Back at his hilltop paradise, Mr. Hertz, an architect by trade, explains how his mobile, shipping-container water generator also produces energy. WeDew doesn’t need diesel or electric power because it runs on biomass – in this case, wood chips from clearing brush. A gasifier superheats the wood chips and converts them into electricity, hot humid air (which condenses to water), and carbon-capturing biochar. He stores the electricity in batteries to power his house, and he uses the biochar to replenish his soil. “It’s a virtuous cycle.” That virtue was recognized in 2020, when Time listed WeDew among the magazine’s 100 best inventions.  
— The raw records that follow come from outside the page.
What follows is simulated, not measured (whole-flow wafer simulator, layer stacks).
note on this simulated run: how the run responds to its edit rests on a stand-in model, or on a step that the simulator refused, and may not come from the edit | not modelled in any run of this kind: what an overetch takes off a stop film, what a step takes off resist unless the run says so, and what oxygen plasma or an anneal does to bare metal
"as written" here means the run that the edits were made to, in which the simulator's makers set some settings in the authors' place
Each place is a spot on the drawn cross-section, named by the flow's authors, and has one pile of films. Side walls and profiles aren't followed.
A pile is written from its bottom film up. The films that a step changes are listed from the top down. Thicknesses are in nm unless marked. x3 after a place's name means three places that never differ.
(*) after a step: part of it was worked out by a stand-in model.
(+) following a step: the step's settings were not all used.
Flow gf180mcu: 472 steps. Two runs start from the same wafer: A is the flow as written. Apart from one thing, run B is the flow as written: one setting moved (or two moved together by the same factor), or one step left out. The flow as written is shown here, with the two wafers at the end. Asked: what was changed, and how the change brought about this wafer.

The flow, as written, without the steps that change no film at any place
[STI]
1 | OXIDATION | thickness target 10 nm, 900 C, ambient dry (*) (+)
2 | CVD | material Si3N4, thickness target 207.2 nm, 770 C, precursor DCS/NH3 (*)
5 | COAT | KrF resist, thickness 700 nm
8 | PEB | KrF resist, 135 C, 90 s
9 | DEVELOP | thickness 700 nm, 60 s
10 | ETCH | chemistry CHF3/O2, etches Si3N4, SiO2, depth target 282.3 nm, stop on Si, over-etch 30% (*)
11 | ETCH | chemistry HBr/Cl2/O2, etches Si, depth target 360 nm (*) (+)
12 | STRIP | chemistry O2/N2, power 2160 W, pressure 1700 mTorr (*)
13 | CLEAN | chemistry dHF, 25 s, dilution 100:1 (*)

Skysource has teamed up with the United Nations World Food Program to bring WeDew to Uganda and other countries. Now the company is in discussions with the U.N. to serve island nations, where rising sea levels are causing saltwater incursion in fresh water. Closer to home, the California Department of Forestry and Fire Protection is using WeDew in forests in the northern part of the state because of biochar’s fire-suppressing capability, says Mr. Hertz. He says WeDew works optimally for small communities that need clean drinking water, as emergency power and water, or on small ranches like his. 

Like Dr. Yaghi, he’s optimistic about the future of atmospheric water generation. “We know there’s enough water. It’s just a question of how do we appropriate it in a responsible way.”